Product Description

6909 A paper kakemono (hanging scroll) painted in ink with a gama (toad)

Signed: Bunchō hitsu
Seal: Gagakusai

Japan 19th century Edo period

Dimensions:
Scroll: H. 201cm x W. 70cm (79¼” x 27¾”)
Painting: H. 119cm x W. 50.5cm (47″ x 20″)

Tani Bunchō (1763-1840), (art names): Bun’ami, Gagakusai (lit. ‘painting-study-studio’), Ichijio, Muni, Shazanrō, Shōsō.

Bunchō was born into a samurai family in Edo (modern day Tokyo); the son of Tani Rokkoku (1729-1809), a well-known poet and vassal of Lord Tayasu, a descendant of the Tokugawa Shogunate.

Bunchō first studied Kanō painting under Katō Bunrei (1706-82) and Kitayama Kangan (1767-1801) before moving on to study nanga with Watanabe Gentai (1749-1822) and Kushiro Unsen (1758–1811). He studied various styles including ukiyo-e and the Chinese school but is generally considered a nanga painter, although his work is wildly eclectic. He was also famous for his realistic portraits. Bunchō was one of the most important painters of his period with a tremendous influence on his contemporaries.

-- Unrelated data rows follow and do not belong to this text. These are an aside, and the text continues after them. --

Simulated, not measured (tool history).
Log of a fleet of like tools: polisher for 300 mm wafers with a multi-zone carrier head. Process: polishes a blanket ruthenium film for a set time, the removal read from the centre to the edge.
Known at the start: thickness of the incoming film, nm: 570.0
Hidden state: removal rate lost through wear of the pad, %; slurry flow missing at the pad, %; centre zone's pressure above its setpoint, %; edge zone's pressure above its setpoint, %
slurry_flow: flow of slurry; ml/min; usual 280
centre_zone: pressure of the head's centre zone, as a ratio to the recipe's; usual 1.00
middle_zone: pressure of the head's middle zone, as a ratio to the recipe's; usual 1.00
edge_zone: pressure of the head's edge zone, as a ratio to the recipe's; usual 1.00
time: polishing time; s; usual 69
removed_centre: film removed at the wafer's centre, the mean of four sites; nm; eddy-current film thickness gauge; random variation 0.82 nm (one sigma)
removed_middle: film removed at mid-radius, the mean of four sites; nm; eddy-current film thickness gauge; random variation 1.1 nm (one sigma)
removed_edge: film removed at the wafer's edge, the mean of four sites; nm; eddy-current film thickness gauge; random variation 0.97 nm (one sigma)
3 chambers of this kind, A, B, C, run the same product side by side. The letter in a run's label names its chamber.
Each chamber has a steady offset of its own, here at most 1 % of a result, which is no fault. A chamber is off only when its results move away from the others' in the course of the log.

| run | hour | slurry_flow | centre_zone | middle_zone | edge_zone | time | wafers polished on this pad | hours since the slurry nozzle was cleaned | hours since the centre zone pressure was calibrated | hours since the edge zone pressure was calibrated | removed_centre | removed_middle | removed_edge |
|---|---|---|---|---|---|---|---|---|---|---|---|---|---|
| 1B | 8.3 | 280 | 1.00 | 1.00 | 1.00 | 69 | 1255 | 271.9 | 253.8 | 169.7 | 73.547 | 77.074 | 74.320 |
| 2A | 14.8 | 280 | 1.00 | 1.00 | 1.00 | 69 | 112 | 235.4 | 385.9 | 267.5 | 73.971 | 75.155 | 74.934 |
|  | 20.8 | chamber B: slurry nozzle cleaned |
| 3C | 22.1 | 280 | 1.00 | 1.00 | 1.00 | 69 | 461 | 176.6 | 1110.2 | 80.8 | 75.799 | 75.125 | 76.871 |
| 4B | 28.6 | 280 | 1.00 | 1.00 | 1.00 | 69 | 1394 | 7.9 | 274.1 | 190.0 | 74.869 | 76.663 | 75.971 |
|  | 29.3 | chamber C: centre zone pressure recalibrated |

In some instances in Japanese legend and art gama (toads) and kaeru (frogs) are interchangeable. However, it is the long lived, terrestrial toad that is most closely associated with myth and magic, as is reflected in the expression gama yojutsu (black arts of the toad).

Japanese legend tells of Gama Sennin, also known as Kosensei, a wise old man with a hunched body and a warty face who wanders the land with his toad companion, who teaches him the secret powers of herbs, including the secret of immortality. This tale is similar to a Chinese legend involving a wandering wise man called Liu Hai and his three-legged toad companion Ch’an Chu. The toad knows the secret of eternal life and, for his friendship reveals the secret to the wise man.

In many ancient Chinese tales and legends, the toad is a trickster and a magician, a master of escapes and spells; he is also the keeper of the real, powerful secrets of the world, such as the secret of immortality. It is such ascribed powers that undoubtedly led the Chinese, and later the Japanese, to associate the toad with Taoists who seek to develop these talents.

Works by the artist can be found in the collections of: The Ashmolean Museum, Oxford; The British Museum London; Brooklyn Museum, New York; Cleveland Museum of Art, Ohio; Fine Arts Museum of San Francisco, California; Freer Gallery of Art, Washington; Honkō-ji, Washizu, Shizuoka-ken; Ishiyama-dera, Ōtsu-shi, Shiga-ken; Kōbe Muncipal Museum of Namban Art; Museum fűr Kunst und Gewerbe, Hamburg; Museum of Fine Arts, Boston, Massachusetts; Nezu Art Museum, Tokyo; Oberlin College, Oberlin, Ohio; Ōsaka Muncipal Art Museum; Rietberg Museum, Zurich; Seattle Art Museum, Washington; Tokyo National Museum, Tokyo; University of Michigan Museum of Art, Ann Arbor; The Victoria and Albert Museum, London; Worcester Art Museum, Massachusetts.